Although risks of slower 2006 U.S. economic growth have risen somewhat as a result of higher energy costs, demand for the goods transported by the U.S.’s railroads and trucks is expected to remain relatively strong next year.

This, combined with efficiencies and cost controls put in place after the last recession, will help to support continued strength in operating cash flows, even if they are not at the same high levels seen over the past two years.

U.S. economic growth is expected to slow somewhat in 2006, likely resulting in continued freight demand growth, but at a more moderate pace than seen in 2005. Fitch says it expects real gross domestic product (GDP) in the U.S. to grow by 2.8% in 2006, down from a full-year forecast of 3.6% for 2005 and actual growth of 4.2% in 2004.

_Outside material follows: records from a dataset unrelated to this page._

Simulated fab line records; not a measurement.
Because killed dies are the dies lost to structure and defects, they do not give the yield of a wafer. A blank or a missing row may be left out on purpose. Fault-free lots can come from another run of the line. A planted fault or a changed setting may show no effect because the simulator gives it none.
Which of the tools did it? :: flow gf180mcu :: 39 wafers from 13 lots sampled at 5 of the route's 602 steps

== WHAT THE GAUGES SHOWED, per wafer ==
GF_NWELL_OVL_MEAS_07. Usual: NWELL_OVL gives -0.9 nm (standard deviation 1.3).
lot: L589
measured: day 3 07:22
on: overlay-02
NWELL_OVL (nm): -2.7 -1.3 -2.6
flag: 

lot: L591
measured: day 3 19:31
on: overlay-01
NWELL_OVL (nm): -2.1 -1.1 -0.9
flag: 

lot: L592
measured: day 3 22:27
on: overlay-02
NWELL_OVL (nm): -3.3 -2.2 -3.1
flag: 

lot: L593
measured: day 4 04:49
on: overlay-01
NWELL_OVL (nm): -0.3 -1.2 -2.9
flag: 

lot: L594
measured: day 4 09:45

Already, year-over-year volume growth for certain commodities appears to be moderating somewhat, with rail carload figures for many shipments showing little or no growth in the third quarter, and long-haul less-than-truckload (LTL) volumes also relatively stable.

On the railroad side, the exceptions have been intermodal and coal shipments, which have continued to show strong year-over-year growth. Intermodal strength has been fueled by continued growth in the stream of imported goods arriving into the U.S., particularly from China, while coal shipments have been driven by demand from utilities that have been struggling to rebuild low stockpiles. In the LTL trucking sector, regional short-haul demand has also shown continued growth as shippers look to trucking to help support just-in-time inventory management.

Raw material shipments will likely show the most moderation, as factory volumes stabilize. Overall shipments of automobiles and parts will likely remain flat compared with 2005; however, railroads and truckers with a greater exposure to the foreign transplant auto factories in the Southeast may continue to see some growth.

The transport of construction materials may experience some regional strength, as communities along the hurricane ravaged Gulf Coast begin to rebuild.

The heavy demand for freight shipping has given railroads and truckers alike a level of pricing power not seen for years, notes Fitch. Looking toward 2006, pricing is expected to remain strong but, like volumes, pricing growth will begin to moderate somewhat.

As fuel surcharges have become a larger component of the pricing structure, shipping customers are paying more attention to the effect it is having on their overall shipping costs and will likely begin to more actively negotiate the surcharge along with the base rate.

As a result, the distinction between base rates and surcharges may begin to blur. The continuation of a tight capacity environment, however, will likely mean that top line revenue growth will continue to outpace volume growth in both the trucking and rail sectors.